How to Save Tax on Income from House Property?
Careful planning can enable you to save a sizeable amount from taxation. Some of the things you can do to save tax are as follows:

• Joint Home Loan – If you jointly own a property with someone and also apply for a joint home loan with your partner, you will both be eligible for tax deductions on interest up to Rs. 1,50,000 each.

• Planning a second home? If you already have one self-occupied property registered to your name and wish to avoid paying taxes on a second home, register the second property on your spouse/relatives name to avoid excess taxation.

• Joint ownership – Taxation on income from house property can be divided between co-owners, and hence lessen the load.

• Ownership of more than one property – If you own multiple properties, only one of these can be registered as your residence and fall under self-occupied property (SOP). It is important to evaluate the tax liability on all your properties and choose the one with the highest tax liability to call home, and let out the remaining. You can also change the SOP every year.

• Empty houses – that you own will still be taxed based on the fair rental value, so it’s advisable to let any and all empty properties out, enabling income and no loss because of taxation.

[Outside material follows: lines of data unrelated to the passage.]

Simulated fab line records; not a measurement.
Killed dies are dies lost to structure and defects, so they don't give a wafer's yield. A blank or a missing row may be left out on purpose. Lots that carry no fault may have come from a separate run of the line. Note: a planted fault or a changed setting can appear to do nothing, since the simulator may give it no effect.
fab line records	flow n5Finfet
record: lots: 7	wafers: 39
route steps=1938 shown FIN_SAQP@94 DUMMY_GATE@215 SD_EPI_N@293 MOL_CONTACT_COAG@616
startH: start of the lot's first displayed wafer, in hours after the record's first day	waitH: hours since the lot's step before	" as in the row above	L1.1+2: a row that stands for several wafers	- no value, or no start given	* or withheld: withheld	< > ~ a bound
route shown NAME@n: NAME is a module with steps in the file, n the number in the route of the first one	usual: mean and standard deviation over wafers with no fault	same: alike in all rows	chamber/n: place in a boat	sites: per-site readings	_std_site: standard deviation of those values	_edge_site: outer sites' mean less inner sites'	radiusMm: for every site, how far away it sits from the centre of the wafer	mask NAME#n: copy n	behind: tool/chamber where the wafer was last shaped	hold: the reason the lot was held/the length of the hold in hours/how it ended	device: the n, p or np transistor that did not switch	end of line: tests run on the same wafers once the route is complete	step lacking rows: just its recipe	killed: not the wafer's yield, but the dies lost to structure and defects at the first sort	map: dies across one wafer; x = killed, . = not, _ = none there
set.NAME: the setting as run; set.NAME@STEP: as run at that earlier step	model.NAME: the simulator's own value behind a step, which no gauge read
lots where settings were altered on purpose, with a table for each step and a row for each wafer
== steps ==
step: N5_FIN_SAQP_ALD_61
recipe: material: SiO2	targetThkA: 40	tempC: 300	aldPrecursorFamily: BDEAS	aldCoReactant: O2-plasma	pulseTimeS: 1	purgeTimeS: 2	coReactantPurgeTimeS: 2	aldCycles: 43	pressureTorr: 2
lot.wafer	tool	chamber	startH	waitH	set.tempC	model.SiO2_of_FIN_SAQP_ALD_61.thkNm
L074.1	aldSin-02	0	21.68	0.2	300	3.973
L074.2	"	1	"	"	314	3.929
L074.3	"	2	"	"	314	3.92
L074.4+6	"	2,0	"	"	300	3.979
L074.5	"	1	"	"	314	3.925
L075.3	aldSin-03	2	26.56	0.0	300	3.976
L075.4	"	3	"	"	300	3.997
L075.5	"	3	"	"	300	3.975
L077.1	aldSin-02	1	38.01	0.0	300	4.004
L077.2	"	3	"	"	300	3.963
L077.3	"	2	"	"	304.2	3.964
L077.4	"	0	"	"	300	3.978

Tax Benefits of Having a Second Home

Let us Understand tax implications of second home

Some individuals do own second home or plan to own second home. Let us say some individuals are lucky or have worked hard enough to own a second home. Second home is purchased for the following purpose

  • For investment
  • For regular income in form of rent
  • For diversification in the overall investment portfolio
  • For holiday home, etc

Second home is an excellent asset to own. At the same time it is important to understand the tax advantages or disadvantages of owning a second home. The tax implications are very different based on whether the second home is self-occupied or rented out.

Self-Occupied Second Home

For the situation where an individual uses first and second homes for self, then any one of the home based on individual’s choice is considered as self-occupied. The other home is deemed or considered to be rented out, for taxation purpose. For this situation the following tax aspects are applicable.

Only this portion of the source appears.